Cotangent space and pushforward

Question

I wonder if there is a connection between the following two notions:

Pushforward: For a smooth map $f:M\to N$ between smooth manifolds $M$ and $N$, we define the pushforward
$$df:TM\to TN$$
between the tangent spaces $TM$ and $TN$. For a derivation $X\in T_xM$, we define $df(X)=df\vert_x(X)$ to send a smooth map $g:N\to\mathbb R$ to $X(g\circ f)$.

Cotangent Space: On the other hand, we also define the cotangent space of $M$ at $x\in M$ to be $T^*_xM$, the dual space of $T_xM$. If we have a chart $\phi=(x_1,\dots,x_n)$ around $x$, we have a basis $\frac{\partial}{\partial x_i}$ with $1\leq i\leq n$. It induces a dual basis on $T^*_xM$, given by the linear maps $dx_i\vert _x:T_xM\to\mathbb R$, defined by $dx_i\vert_x\big(\frac{\partial}{\partial x_j}\big)=\delta_{ij}$ (Kronecker delta).

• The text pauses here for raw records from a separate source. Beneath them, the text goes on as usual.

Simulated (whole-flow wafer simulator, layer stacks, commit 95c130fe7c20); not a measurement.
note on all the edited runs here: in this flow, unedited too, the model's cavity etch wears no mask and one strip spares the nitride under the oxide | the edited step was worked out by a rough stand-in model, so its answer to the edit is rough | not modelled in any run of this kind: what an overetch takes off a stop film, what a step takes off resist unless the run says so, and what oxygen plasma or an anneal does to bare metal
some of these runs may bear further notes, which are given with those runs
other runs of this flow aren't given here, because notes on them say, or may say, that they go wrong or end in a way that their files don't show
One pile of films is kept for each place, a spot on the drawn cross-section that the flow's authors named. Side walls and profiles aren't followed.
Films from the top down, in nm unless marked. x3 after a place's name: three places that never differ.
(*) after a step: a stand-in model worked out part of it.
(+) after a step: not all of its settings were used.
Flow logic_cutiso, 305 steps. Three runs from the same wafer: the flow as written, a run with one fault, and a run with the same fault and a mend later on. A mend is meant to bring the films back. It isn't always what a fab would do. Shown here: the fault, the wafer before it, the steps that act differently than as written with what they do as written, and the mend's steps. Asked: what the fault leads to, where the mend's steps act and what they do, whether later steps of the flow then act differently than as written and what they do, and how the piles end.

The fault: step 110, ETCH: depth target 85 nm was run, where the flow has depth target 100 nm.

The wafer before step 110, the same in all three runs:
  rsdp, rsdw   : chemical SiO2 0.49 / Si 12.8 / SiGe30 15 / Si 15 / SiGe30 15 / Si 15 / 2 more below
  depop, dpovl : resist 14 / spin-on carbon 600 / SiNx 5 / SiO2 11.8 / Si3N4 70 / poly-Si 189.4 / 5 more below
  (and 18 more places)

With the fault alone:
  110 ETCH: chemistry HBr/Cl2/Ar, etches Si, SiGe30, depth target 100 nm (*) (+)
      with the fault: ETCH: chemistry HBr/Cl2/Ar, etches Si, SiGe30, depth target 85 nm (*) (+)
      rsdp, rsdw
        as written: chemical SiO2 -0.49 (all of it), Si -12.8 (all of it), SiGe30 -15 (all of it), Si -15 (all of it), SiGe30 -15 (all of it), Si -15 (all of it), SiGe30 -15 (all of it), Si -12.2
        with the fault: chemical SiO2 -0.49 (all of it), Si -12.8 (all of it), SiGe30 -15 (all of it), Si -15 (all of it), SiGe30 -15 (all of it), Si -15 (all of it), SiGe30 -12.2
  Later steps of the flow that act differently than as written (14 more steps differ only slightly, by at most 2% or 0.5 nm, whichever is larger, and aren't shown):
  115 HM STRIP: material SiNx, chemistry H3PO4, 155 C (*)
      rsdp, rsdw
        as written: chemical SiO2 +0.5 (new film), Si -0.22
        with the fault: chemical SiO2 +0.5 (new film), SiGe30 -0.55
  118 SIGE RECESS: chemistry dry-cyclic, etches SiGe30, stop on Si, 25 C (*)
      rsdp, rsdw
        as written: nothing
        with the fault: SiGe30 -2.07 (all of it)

Why do we use the same notation for both? If I consider for instance the map $$x_i:\mathbb R^n\ni(x_1,\dots,x_n)\mapsto x_i\in\mathbb R,$$
it is unclear if by $dx_i\vert_x$ I mean the pushforward map or an element of the dual basis of $T_x^*\mathbb R^n$. I figured both cannot be the same, though:

• If we consider $dx_i\vert_x$ as a pushforward, then $dx_i\vert_x(X)$ is a derivtion (hence a map).
• If we consider $dx_i\vert_x$ as a basis element of $T_x^*\mathbb R^n$, then $dx_i\vert_x(X)$ is a real number.

While writing this, I got the idea that the derivation $dx_i\vert_x(X)$ is just an element of a one-dimensional vector space with a canonical basis, so we can just identify it with the corresponding scalar. Is this the connection between both?

Answer 1

There is indeed a relationship between the pushforward and the differential. This relationship goes further than what you describe: it applies to all smooth functions $f : M \to \mathbb R$, not just to the coordinate functions $x^i$.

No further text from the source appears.